It is winter, and the nights are getting colder. Actually the nights seem to be staying the same temperature, while the early hours of the morning seem to be getting freezing, which is what is causing the whole problem. After waking up too cold one morning, I decided that it was time for my winter duvet. So I dragged the massive down duvet (which weighs more than I do) from the top of the cupboard and replaced my flimsy summer duvet. The problem is that evenings are still warm, and my duvet ensures that I am kept uncomfortably hot, and unable to sleep.

Lying awake last night, my mind went wandering. Eventually it settled on something which I’d read, maybe six or seven years ago. Apparently, in a group of 50 people, the chance of two or more people having a birthday on the same day is around 97%. I found this slightly incredible, and my subconscious mind seemed to want verification.

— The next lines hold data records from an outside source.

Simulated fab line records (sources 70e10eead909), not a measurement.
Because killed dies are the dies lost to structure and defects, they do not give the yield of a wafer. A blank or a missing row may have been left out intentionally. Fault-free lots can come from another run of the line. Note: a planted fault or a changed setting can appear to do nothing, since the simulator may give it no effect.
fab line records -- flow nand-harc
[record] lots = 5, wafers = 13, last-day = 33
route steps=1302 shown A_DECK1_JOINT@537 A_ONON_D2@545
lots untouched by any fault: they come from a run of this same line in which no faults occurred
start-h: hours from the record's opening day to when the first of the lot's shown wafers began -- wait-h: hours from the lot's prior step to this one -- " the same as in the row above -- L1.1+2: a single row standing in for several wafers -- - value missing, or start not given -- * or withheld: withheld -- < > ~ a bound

(Note: Not a side note. Anyone not mathematically inclined may find themselves slightly lost in the rest of this post. You have been warned.)

So I set up a statistics problem in my head to calculate the probability of two or more people sharing a birthday in a sample size on n. Starting with the obvious, I set it clear in my mind that for n = 1, the probability is 0. For a sample size of 2, the probability would be 1 in 365.25 (to take leap years into account). For three people, the probability that the third person shares a birthday with either of the first two is added in. Eventually I came up with the nice simple equation of n*(n-1)/730.5. Unfortunately, this equation did not satisfy the obvious conditions from the other end. You’d expect the probability in a group of 366 people to be 100%. In fact, my formula gives 18000%. A slight overestimate. A little annoyed, I finally fell asleep.

The problem returned to me this morning. Some vague recollection of the statistics course I did last year made me realise that the focus should not be on the probability of two people sharing a birthday, but rather on the probability of two people not sharing a birthday. This would make the probabilities multiplicative rather than additive, which would solve the whole problem.

This meant that the probability of not sharing a birthday with anyone already in the group when the nth person is added is (1-(n-1)/365.25) multiplied by the probability for the rest of the group. That gave a nice iterative solution, but I don’t like iterative solutions (Actually I do. I love iterative solutions, but I also love it when something horribly complicated comes down to one simple formula). Wherever possible, I want a nice short equation that requires no understanding of advanced maths to solve. So I wrote down the iterative solution, and multiplied it out and got a simple expression involving factorials – the largest being 365!. So I pulled out my little scientific calculator, forgetting that it squeals when shown anything more than 70!. Since I happened to be sitting in front of a computer, I turned to that, and started Microsoft Excel.

(On a side note: If I’d been at home, I would have opened Python. If I’d been at university, I’d have opened Matlab. But I was at work, and Excel was the most powerful numerical computational tool I had available. Excel is limited, but has more power than most people give it credit for.)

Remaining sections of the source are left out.